Laura Michet's Blog

A map of where my favorite campsite burned down

Earlier this year, the Bridge Fire in the San Gabriel mountain range nearly swallowed the town of Wrightwood. Wrightwood was mostly saved, but a huge area south and west of the town burned.

Just northwest of Wrightwood is Table Mountain Campground, the campground I've been visiting in the LA area for longest. It offers amazing views of the surrounding mountains, Palmdale and the desert to the north, and the ski slopes of Mountain High to the south and west. It's the kind of place I'd go at least once a year to sit around at massive elevations and drink beer and listen to my friends play the guitar. And, unfortunately, the fire wiped it out. The burn area swallowed the campground, then ended as it hit the more deserty area to the northwest.

campground fire area

You can see the California Department of Forestry's map of the burn area here. Table Mountain Campground is located at the far north of the burn area. Here's a Google maps link to the campground so you can compare it with this map.

While the fire was happening, I kept checking various state agencies' live fire maps, watching the fire approach the campground and the town from the south. It's still unclear to me how much of the area actually burned down, since the facilities at Mountain High were actually saved by the resort's snow machines. But there aren't any snow machines at the campground, so it's probably (quite literally) toast.

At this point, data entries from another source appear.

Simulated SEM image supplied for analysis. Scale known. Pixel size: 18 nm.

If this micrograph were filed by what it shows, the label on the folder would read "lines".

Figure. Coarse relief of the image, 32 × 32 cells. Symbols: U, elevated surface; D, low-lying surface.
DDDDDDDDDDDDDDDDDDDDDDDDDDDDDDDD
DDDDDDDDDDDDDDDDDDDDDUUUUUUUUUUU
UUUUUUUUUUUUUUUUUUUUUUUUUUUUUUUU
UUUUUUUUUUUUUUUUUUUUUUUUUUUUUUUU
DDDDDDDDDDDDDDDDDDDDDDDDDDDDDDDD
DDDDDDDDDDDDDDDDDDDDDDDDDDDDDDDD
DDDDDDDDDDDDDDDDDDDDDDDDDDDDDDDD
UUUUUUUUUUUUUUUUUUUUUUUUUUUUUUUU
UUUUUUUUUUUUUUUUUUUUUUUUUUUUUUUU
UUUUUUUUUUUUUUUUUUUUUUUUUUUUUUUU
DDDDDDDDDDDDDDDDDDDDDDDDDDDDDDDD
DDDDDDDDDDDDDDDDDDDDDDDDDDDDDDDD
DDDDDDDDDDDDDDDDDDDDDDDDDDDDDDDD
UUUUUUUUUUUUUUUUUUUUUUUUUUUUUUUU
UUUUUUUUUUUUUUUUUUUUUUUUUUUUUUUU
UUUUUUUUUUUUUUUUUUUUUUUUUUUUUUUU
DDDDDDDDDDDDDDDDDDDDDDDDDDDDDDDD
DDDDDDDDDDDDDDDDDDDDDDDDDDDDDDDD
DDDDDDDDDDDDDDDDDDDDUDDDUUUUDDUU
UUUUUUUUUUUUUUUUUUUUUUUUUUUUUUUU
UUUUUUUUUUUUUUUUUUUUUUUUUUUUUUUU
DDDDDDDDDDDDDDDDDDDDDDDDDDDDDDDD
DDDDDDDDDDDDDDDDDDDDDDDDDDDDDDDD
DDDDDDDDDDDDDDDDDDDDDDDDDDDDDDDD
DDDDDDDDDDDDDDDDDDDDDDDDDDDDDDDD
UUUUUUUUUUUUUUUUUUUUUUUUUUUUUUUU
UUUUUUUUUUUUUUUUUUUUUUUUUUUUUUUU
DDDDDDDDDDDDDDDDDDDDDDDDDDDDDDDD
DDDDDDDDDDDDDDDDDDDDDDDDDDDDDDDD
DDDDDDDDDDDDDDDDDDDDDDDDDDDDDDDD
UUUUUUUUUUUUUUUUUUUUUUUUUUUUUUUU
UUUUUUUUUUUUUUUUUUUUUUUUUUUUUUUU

I have no idea when or if I'll ever be able to go back there, which is really weird. Fires in this area leave behind a lot of different "fire follower" plants which grow in the burn areas as part of the regrowth process, some of which, like poodle dog bush, are pretty hazardous. They won't necessarily make all the burnt places inaccessible, but it's just a new thing to worry about as the place regrows. I've never had a "favorite place" burn down in a southern Californian wildfire before so I have no idea how this stuff will affect the places I used to go. I have seen people who hike in the San Gabriels talking about how there are certain extremely backcountry trails they might not choose to visit for years because they'll be covered in PDB.

That said... there is a region northwest of Table Mountain Campground that I drive through every year while coming to the campground. Once you cut south into the San Gabriels from that direction, you pass through a foothills area which burned down a while ago. When I first started visiting the campground, the trees in this area were completely black and roasted. Then there was a period of a couple years where the trees were half roasted, and half green - portions of each tree had survived, and they were putting out new branches. Over the last 2 or so years, these trees have grown out so completely that there are many which have completely shrouded their own burned branches in new, green branches. It was completely crazy to me how quickly those trees along the road in particular reestablished themselves. There are trees I remember well - I have photographs I took of them in previous years, when they looked alien and scary - which are now completely unrecognizable. The gnarled, black, alien shapes are hidden, and they're back to being a whole-ass tree again. It's really incredible.

These are not the same species as the trees around the campground, but it's been very reaffirming over the last 5 or so years to see this burned area bounce back. Fires really are part of the southern Californian forest ecosystem. The fires we humans have forced the landscape to experience are no good - too hot, too huge, not managed correctly, not relying on more ancient, traditional methods of forest management that local native people developed over centuries - but shit can come back from fire. I'm hoping very fervently that my favorite campground will be less of a blasted crater and more of a place that regrows.